Foot for Thought
Gordon Lightfoot and Lee
BY JOHN DOOLEY
|Gordon Lightfoot 8 pm Friday, Aug. 24, Cuthbert Amphitheater, $30 gen., $60 res.|
I come from an interesting family. My cousin Lee, for instance, suffers from congenital analgia, meaning he doesn’t feel physical pain like most people. That sounds fun but can lead to disastrous complications when you don’t feel your hand burning away on the stove or you cut yourself and don’t have a clue and unexpectedly bleed out. In the Air Force, stationed in isolated Goose Bay, Labrador, his fellow soldiers reveled in the fact that Lee worked comfortably in the mechanics bay in his skivvies and boots, in 30 below C.
Must have been 1977-78. On the glove box of Lee’s brand new VW bug, he’d painted a picture of a lightbulb and a bare foot, signifying his enjoyment of Canadian folk singer/songwriter Gordon Lightfoot. At a time when rock and roll was the be-all-end-all musically, I was intrigued at Lightfoot’s storytelling and easy delivery.
But who uses model paint to decorate the interior of a new car? That would be Lee.
Now an oldie but a goldie (off the charts, still in our hearts), Lightfoot celebrates over 40 years in the music business. He cut his teeth performing in Toronto’s fabled folk scene in 1960 and released his fist album five years later. Though his songs were covered extensively by Dylan, Cash and Presley, it wasn’t until “If You Could Read My Mind” topped the charts in 1971 that he emerged from obscurity in the U.S. and beyond. Lightfoot’s rich narrative style and timeless subject matter is eerily potent in his “Wreck of the Edmund Fitzgerald,” a chilly musical tribute to the worst maritime disaster in Great Lakes history.
With numerous accolades under his belt (15 Juno Awards, five Grammy nominations, inducted 2004 into the Canadian Songwriters Hall of Fame), Lightfoot performs today with the strength of an accomplished master musician.

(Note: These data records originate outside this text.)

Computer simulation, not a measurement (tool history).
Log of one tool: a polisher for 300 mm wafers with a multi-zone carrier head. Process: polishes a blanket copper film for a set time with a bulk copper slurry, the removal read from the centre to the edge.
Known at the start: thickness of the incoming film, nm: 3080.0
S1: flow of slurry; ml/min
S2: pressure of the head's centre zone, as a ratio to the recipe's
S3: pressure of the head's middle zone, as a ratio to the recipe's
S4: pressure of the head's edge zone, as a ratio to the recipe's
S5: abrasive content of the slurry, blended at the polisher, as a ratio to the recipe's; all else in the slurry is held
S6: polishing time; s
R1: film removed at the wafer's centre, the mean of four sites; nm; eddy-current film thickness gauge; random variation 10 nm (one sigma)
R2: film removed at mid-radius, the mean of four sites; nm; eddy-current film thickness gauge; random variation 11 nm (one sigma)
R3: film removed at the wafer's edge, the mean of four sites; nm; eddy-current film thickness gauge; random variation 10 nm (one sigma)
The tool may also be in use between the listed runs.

I ran into Lee last month during a short visit to California. While walking around downtown Santa Rosa recently, scaffolding had broken loose and crashed down upon him. Lee heard it coming and pressed against a brick wall to avoid the tumbling lumber and steel, but unfortunately, the debris crashed onto him and severed half of his foot. And despite his congenital analgia, for the first time in his life, Lee now feels pain, and lots of it.
“How’s your foot?” I asked as we sat down to eat.
“Missing,” he said. I’m not one to chide others, but I think Lee went a little too far this time honoring Gordon Lightfoot. What with his new light-foot and all.